Thursday, January 3, 2013

Losing my Scales

Many years ago, I read the Chronicles of Narnia.  I can still remember reading the Voyage of the Dawn Treader and being struck by the image of Aslan ripping the scales off of Eustace who had become a dragon.  The Hollywood adaptation of this book didn't even come close to the mental picture I've had for a couple of decades.  In my mind, there is blood and tearing and pain, but it is all necessary to uncover the true person trapped within the scales.  (You really should read this book to get a clear picture in your own mind.)



2012 has been a year of experiencing God freeing me from the scales I so willingly put on, and 2013 is beginning very much the same.  Yesterday we came to the realization that I would either need to find a job, or we would not be able to pay our monthly bills.  The weight of this is terrible.  Our entire lives we have been taught to believe that keeping your word, honoring a contract, and following through on your commitments is a moral and ethical law that must be upheld to be a truly Godly person.  In a way, to an American Believer, good credit is the result of good Christian discipline.  It is definitely a cultural value that we have held since childhood.
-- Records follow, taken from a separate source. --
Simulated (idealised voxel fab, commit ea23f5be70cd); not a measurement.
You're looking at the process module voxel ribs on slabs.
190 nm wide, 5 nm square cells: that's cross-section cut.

Yesterday we came face to face with the question, "Can we obey God and have bad credit?"  The question seems ridiculous when I see it on this screen, but the essence of my weeping yesterday was definitely that very question.  

I know there are a lot of Christians who will judge me harshly for feeling this way, but I believe, at this point in my life, that God wants us to surrender our excellent credit to Him.  He wants us to choose to put His kingdom ahead of our comfort and status.  He wants us to trust that He will provide all we need.  I also believe that He does not love us any less if we can't pay our bills because we are attempting to obey His call.

And I promise you...this feels very much like the tearing and bleeding and pain of my scales being torn from my flesh.

Am I encouraging people to walk away from their commitments and turn their backs on their responsibilities?  Absolutely not.  This is where we are at this point in our personal journey with Christ.  I would, however, say to all of the young people who could possibly be reading this blog...listen to the words of the song below.  Read the Bible.  See God's heart for the nations.  Take the class, "Perspectives on the World Christian Movement," and DON'T WASTE A SINGLE MOMENT OF YOUR LIVES PURSUING THE AMERICAN DREAM THAT WILL LEAVE YOU HOLLOW AND EMPTY AND COVERED WITH SCALES!!!!!!  Please....don't let your blessings manage you....you are blessed to BE a blessing.


And I've lost who I am, and I can't understand. 
Why my heart is so broken, rejecting your love, 
without, love gone wrong, lifeless words carry on. 
But I know, all I know, is that the end's beginning. 
Who I am from the start, take me home to my heart. 
Let me go and I will run, I will not be silent. 

All this time spent in vain, wasted years, wasted gain. 
All is lost, hope remains, and this war's not over. 
There's a light, there's the sun, taking all shattered ones. 
To the place we belong, and his love will conquer all.